Remember this time last year – before Uber-Wellington was killed by overwhelming resistance from suspicious voters. Our ‘betters’ were deriding the instinct that empire building, not democracy, was the motive for bigger, more remote Councils. The Local Government Commission was still peddling claims they must have known were dodgy on how much more efficient big local government would be.
An ‘efficiency’ goody we missed out on was consolidation of ‘fragmented’ computer systems.
Bernard Orsman in the Herald tells us how that is going for Auckland, after spending of $1.24bn. At one stage it was going to save money, despite estimated transition costs of $600m.

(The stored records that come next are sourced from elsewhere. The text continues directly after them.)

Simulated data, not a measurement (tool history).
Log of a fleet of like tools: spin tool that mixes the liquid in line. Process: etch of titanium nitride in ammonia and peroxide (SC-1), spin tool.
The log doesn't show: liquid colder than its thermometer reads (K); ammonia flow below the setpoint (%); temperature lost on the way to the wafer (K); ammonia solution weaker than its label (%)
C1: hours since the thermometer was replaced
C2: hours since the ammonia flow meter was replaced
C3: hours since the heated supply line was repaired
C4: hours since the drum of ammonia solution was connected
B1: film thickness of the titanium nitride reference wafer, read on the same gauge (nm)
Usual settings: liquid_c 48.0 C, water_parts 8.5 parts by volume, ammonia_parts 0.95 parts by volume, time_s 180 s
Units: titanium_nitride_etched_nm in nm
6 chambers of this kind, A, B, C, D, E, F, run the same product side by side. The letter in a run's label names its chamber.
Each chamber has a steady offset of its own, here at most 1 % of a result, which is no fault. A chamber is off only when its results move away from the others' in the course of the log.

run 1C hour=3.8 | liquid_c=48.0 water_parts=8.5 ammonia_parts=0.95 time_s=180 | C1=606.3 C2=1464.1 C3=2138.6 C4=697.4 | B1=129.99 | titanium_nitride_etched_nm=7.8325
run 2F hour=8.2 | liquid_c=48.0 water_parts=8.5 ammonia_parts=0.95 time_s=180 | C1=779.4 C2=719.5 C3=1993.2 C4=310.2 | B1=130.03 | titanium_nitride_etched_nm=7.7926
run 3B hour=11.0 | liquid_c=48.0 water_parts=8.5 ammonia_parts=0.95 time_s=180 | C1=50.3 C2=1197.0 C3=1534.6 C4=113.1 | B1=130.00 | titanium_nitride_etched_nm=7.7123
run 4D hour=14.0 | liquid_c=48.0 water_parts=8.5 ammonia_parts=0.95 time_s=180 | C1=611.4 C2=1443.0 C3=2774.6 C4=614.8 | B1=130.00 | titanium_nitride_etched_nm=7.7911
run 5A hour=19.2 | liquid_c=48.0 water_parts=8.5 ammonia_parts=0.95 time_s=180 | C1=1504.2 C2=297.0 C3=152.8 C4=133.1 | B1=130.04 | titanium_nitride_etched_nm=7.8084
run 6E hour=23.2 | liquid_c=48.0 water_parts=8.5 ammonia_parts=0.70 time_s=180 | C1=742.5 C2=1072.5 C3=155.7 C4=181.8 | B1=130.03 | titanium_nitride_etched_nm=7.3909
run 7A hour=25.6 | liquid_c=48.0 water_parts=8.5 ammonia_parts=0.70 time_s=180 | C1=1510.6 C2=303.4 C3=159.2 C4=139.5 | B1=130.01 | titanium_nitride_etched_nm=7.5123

Now it seems Aucklanders have to be satisfied that some day they will have the huge benefit of being able to use the same system across Auckland, for example to hire their local hall.
No one has ever explained who, other than a compulsive tidier, thinks it a benefit that everyone across a region must use the same processes and systems, when they rarely, if ever, want or need to use more than the nearest.
Orsman’s report does not make clear how much of that $1.24bn since 2010 would have been spent without supercity amalgamation. But I’m reliably told that the cost for Auckland local government IT recently has been around $165 per annum per person. Not much, you think – a couple of cups of coffee per week per ratepayer. Possibly worthwhile if dealing with the Council is 10x quicker than before, or elsewhere.
But that compares with less than 50c per week ($24 per year per person) for a typical Wellington local authority. One of those Councils the LGC considers to be too small to be efficient and effective. Oddly it has extremely high ratepayer satisfaction ratings. I can’t find a comparable period measure for Auckland, but I venture that will be much higher than Auckland’s.
I hope the Local Government Commission is finding out why Auckland IT costs (even ignoring capital spend) 7x per person what a well run small Council incurs. The LGC believed in massive economies of scale. Where have they gone?
This is not a surprise to those who looked at evidence of local government costs from around the world, instead of slogans.
But I have to confess to thinking it would improve Wellington to see the drongo Councillors of Upper Hutt absorbed by a bigger neighbour. Mayor Guppy’s eloquent embarrassment saves them, and then I remembered Wellington Council’s pride in voting to be “Nuclear Free” and similar absurdities.